It really depends on how clean your pony or horse is, how big the bales are and how big the stable is etc.
My old lad was really clean, amd i mean really clean, always pooed in the back corner and would wee just in front of that so the reast of his bed where he would lie down was always pristine.
The stable was on the smaller side and I used good quality rubber mats.  I'd start the bed with 3 or 4 bales depending on the time of year, I'd take out the wet and poo every day and top up at weekends, usually either half a bale or one bale depending on how clean/dry he'd been.  Summer was usually half a bale and winter one bale, but like I said he was really clean.


----------



## Pally (24 October 2011)

When I topped the bed up I would also move the banks into the centre to become the base and put the new shavings into the bank.


----------



## BobbyMondeo (24 October 2011)

How do all of you afford all these shavings?!?!!? 

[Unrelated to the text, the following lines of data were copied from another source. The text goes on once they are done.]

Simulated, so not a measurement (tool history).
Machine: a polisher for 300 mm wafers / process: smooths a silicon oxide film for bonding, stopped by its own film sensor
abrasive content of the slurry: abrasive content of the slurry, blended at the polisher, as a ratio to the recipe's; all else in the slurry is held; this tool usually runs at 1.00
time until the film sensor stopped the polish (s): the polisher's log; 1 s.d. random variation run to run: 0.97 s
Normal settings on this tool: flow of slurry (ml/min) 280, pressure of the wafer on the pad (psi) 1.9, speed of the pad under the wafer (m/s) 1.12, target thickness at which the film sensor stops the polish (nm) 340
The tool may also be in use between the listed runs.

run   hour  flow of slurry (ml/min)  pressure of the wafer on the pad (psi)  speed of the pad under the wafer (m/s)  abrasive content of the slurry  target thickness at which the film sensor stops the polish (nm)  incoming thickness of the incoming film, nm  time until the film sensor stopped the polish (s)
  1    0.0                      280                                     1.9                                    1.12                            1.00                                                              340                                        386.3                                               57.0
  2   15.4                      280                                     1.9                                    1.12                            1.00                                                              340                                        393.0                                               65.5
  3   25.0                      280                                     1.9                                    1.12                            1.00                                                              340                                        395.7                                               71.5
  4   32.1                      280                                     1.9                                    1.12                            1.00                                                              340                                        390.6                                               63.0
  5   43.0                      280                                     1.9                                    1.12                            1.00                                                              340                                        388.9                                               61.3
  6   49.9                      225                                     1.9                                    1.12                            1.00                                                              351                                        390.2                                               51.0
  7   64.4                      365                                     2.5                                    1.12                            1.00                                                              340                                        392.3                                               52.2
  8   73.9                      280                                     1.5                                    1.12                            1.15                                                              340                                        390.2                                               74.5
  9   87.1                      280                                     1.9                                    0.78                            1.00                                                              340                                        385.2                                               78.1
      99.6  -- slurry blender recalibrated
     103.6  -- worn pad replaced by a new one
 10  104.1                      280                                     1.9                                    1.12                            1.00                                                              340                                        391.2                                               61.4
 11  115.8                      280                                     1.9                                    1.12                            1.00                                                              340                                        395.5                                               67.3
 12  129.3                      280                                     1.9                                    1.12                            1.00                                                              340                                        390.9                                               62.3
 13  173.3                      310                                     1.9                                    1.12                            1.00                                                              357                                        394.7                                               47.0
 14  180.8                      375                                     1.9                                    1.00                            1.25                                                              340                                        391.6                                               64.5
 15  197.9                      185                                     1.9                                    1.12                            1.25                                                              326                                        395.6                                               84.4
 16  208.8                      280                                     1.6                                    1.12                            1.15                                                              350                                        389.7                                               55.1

I use 1-2 bales a week and i struggle to pay for that.... My boy doesnt get a big bed though or i would be using a bale a day


----------



## CBFan (24 October 2011)

BobbyMondeo said:



			How do all of you afford all these shavings?!?!!? 

I use 1-2 bales a week and i struggle to pay for that.... My boy doesnt get a big bed though or i would be using a bale a day
		
Click to expand...

Are you sure about that? I actually find that the bigger the bed, the less I use.

My boy's stable is 20ft by 15ft and he has a bed of about 15ft by 8ft and 6 inches deep with big banks... it took me about 15 bales of rapport to get it perfect and I top it up with a bale a week... occasionally two.


----------



## SizzlerB (24 October 2011)

BobbyMondeo said:



			How do all of you afford all these shavings?!?!!?
		
Click to expand...

Exactly what I was thinking!  I have rubber matting and only put down 2-3 buckets worth.  I would love to have deep fluffy beds but just cannot afford the payout with two in over the winter.


----------



## shadowboy (24 October 2011)

CBFan said:



			Are you sure about that? I actually find that the bigger the bed, the less I use.

My boy's stable is 20ft by 15ft and he has a bed of about 15ft by 8ft and 6 inches deep with big banks... it took me about 15 bales of rapport to get it perfect and I top it up with a bale a week... occasionally two.
		
Click to expand...

Totally agree- the deeper and bigger a shavings bed- the cleaner it seems to stay- this allows the wet to soack down and the dry to stay on top- it also seems to bind together better.


----------